Soon after outlawing the Russian version of the Koran translated by the well-known scholar Elmir Kuliev (https://kavpolit.com/zapret-kulieva-ne-zapret-perevoda-a-zapret-korana/), it became apparent that the Russian authorities had opted for the most uncompromising plan to push back the onslaught of Islamization in the country. The process of Islamization, which spun out of government control after the fall of the Soviet Union at the beginning of the 1990s, has taken forms threatening to Moscow. Russian specialists were completely unprepared to deal with the proliferation of Islamic organizations. Regions that very few people associated with Islam 20 years ago became boisterous Muslim territories. Muftis’ boards have been established across the entire country, although in an uneven manner: indeed, even the most remote areas of Russia now have Muslim Spiritual Boards, such as Penza (https://muslime-penza.ru/), the Khanty-Mansiysk Autonomous Region, Yugra (https://imanugra.ru/okrug/) and so on.

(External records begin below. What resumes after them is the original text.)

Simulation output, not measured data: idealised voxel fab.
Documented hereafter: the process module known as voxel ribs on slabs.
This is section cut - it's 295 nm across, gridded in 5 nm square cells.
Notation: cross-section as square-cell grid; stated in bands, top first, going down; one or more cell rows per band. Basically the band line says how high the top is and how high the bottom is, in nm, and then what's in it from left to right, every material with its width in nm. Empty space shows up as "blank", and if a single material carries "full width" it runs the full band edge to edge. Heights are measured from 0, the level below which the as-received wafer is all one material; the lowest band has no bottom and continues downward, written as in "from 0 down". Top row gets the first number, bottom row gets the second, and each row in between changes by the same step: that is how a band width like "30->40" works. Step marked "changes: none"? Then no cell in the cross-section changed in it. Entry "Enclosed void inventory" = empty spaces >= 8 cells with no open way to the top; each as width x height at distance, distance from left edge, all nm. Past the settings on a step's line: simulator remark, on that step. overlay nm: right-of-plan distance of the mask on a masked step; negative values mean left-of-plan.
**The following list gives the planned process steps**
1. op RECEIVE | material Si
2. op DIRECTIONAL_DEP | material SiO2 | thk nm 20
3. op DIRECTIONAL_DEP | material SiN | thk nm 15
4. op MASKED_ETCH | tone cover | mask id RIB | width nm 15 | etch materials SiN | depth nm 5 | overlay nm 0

The Central Muslim Spiritual Board in Russia, which is based in Ufa (https://cdum.ru/), and its main competitor, the Council of Muftis of Russia, which is based in Moscow (https://www.muslim.ru/), do not recognize each other and are in fierce competition over mosques. Moreover, the North Caucasian Board of Muslims (a.k.a. the Coordination Council of Muftis of the North Caucasus) is supported by Chechen leader Ramzan Kadyrov and operates independently of the two national Muslim organizations (https://www.newsru.com/religy/18apr2012/expert.html). There is also the Russian Association of Islamic Accord (a.k.a. the All-Russian Mufti Board), but it is the youngest and the least effective group and includes everybody unhappy with the other Muslim organizations (https://www.rg.ru/2013/07/07/reg-skfo/rahimov-anons.html).
Given the diversity of these Muslim organizations, each one defines its public position on its own. Thus, the Russian Muslim organizations failed to issue a unified statement on the banning of the Koran translations in September (see EDM, October 3). They also failed to defend Russian imams under attack from the authorities (https://ria.ru/society/20131022/971794269.html).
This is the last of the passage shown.